Semafor: Tech critic McCourt mounts TikTok bid

May 15 Semafor Ben Smith

A billionaire tech critic says he is mounting a bid to buy TikTok, the massive Chinese-owned social media app whose parent company faces US government pressure to sell.

Frank McCourt, the executive chairman of a family real estate giant, McCourt Global, and founder of tech and innovation initiative Project Liberty, told Semafor in an interview Tuesday that he plans to buy and rebuild TikTok as “a new and better version of the internet where individuals are respected and they own and control their identity and their data.”

“TikTok presents the best and worst of the internet. It connects 170 million people and allows them to be creative and build things and enjoy things and do things,” he said. “On the other hand, they don’t get to really share in the value that’s created, and their data is scraped and stolen and shipped to China.”

McCourt said he’s retained the investment bank Guggenheim Securities to advise him on what he calls the “people’s bid,” and said he’ll seek money — TikTok could cost $100 billion — from foundations, endowments, and pension funds, as well as broad based public support.

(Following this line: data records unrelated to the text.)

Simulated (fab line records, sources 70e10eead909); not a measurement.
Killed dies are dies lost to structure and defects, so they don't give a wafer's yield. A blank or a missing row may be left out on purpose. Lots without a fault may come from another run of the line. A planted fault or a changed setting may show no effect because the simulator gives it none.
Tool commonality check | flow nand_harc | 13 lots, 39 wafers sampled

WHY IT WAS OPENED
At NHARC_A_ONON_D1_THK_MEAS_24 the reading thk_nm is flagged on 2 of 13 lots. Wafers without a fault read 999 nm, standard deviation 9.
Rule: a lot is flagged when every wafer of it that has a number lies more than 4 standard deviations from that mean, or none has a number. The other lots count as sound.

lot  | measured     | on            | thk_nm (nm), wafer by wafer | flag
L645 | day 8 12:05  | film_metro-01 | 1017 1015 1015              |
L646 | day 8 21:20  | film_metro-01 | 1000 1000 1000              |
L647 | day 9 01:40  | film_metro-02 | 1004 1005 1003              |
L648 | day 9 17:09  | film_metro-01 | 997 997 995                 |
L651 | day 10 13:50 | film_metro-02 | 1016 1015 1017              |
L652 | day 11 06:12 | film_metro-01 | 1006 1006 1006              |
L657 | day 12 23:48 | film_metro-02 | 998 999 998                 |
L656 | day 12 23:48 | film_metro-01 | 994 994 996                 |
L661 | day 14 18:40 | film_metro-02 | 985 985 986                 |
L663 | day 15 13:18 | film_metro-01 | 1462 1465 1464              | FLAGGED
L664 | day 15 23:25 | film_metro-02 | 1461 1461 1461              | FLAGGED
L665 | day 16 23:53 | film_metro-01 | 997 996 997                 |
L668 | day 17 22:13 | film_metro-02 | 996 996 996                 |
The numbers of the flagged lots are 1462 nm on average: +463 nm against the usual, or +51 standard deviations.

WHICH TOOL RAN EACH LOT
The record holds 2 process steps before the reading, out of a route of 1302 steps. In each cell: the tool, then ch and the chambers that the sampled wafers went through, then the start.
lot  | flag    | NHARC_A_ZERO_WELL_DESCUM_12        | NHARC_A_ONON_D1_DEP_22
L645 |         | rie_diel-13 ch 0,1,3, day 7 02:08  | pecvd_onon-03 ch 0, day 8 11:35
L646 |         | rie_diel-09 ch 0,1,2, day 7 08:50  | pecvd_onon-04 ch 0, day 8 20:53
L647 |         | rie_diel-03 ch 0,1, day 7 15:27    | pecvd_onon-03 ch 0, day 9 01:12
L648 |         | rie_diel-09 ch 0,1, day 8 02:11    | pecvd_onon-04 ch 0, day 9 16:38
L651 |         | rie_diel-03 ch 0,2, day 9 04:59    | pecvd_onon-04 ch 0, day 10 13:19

“We want all the capital to be values-aligned [around] a new and better version of the internet, where individuals are respected and they own and control their identity and their data,” McCourt said.

If he is able to assemble an investor group, he will still likely face intense competition from giant American companies eager to swallow TikTok’s huge advertising business and user base. Donald Trump’s 2020 attempt to force a sale drew interest from Microsoft and a group that included Oracle and Walmart. (Microsoft’s CEO later called the process “the strangest thing I’ve worked on.”) This time around, former Treasury Secretary Steven Mnuchin, fresh off leading the rescue of a New York bank, has also expressed interest in TikTok.